Large Dimensional Statistics for AI

DESCRIPTION

Motivation and Key Objectives:
At the core of AI lies a set of elaborate non-linear, data-driven or implictly-defined machine learning methods and algorithms. The latter however largely rely on “small dimensional intuitions” and heuristics which are mostly inappropriate and behave strikingly differently in large dimensions. This “curse” of dimensionality notably explains the failure of kernel methods and the difficulty to fathom the powerful deep networks. Simultaneously, the strong pressure and demands in reliable AI tools from acamedia and companies alike induces an unprecedented need for novel mathematical tools and theoretical guarantees in machine learning algorithms.
Recent advances in large dimensional statistics, and particularly in random matrices and statistical physics, have provided important clues and striking first results on the understanding and directions of improvements for machine learning methods in large dimensions: a new approach to kernel methods is emerging, a renewed methodology for semi-supervised learning is born, and first advances in the difficult deep neural network theory have appeared. More surprisingly, by exploiting a notion of universality, statistical advances in random matrix theory are increasingly shown to be robust to real datasets and thus powerful practical performance predictors. Many of these recent findings are at the initiative of the members of the present project.

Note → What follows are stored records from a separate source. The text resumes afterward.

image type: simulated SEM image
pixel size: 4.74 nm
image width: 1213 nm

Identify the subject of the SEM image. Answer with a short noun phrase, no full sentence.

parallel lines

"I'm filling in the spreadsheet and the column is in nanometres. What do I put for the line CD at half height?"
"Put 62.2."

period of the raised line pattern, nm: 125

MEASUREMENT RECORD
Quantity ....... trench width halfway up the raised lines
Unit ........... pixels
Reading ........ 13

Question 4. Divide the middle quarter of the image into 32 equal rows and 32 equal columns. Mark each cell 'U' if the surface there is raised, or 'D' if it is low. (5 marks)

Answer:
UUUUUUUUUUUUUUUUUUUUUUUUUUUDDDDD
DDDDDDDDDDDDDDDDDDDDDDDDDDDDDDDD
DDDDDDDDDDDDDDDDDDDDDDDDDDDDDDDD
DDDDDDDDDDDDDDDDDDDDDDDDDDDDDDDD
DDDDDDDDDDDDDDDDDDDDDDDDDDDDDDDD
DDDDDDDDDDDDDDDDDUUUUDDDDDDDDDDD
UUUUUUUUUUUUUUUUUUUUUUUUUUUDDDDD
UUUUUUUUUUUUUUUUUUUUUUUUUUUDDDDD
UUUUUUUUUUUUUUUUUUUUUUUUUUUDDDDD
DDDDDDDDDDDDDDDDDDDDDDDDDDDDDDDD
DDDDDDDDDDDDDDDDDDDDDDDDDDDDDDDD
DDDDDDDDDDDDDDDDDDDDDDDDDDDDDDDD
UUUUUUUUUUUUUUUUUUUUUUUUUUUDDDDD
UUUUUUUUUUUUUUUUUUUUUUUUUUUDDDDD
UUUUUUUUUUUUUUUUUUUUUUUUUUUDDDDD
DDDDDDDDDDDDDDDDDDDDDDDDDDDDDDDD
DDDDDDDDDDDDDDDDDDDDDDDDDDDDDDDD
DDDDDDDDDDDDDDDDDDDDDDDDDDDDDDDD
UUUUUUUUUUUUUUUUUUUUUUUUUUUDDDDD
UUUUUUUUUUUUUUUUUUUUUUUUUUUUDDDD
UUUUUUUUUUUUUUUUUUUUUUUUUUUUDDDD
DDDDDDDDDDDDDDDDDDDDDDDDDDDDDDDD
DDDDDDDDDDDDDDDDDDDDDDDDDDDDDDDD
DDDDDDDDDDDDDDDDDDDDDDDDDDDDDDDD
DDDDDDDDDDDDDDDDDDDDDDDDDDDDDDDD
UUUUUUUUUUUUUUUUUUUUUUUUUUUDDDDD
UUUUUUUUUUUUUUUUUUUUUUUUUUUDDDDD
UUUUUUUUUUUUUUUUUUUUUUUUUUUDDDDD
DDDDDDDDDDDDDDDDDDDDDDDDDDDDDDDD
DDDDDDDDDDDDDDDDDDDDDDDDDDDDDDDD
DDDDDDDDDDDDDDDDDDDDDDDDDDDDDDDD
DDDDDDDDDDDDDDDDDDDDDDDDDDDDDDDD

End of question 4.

Chair Description and Program:
The LargeDATA chair is anchored on these recent breakthroughs and proposes to develop a consistent mathematical framework for the large-dimensional analysis, improvement and renewed design of basic-to-advanced data processing methods. LargeDATA is a theoretical chair, organized around (i) two methodological work packages on the development and application of random matrix theory and statistical physics to machine learning for large datasets, and (ii) a “transfer” work package that elaborates both on more realistic data models and on applications to real data (see detail below).
The long-term ambition is for the chair to hold a leading core-AI position within the MIAI institute providing world-class mathematical advances and attractivity in the automated treatment of large, numerous and dynamical data.

ACTIVITIES

WP1. Random Matrix Theory (RMT) for AI. This workpackage analyses non-linear matrix models (kernel random matrices, random graphs, random neural networks models, large random tensors) [Comon,Couillet,Tremblay] and their implications to related machine learning algorithms (LS-SVM, SSL, spectral clustering, neural nets, DPP sampling) [Amblard,Barthleme,Couillet]. It also studies the performance of implicit solutions to large dimensional optimizations for classification and regression (SVM, logistic regression, GLMM) [Chatelain,Couillet].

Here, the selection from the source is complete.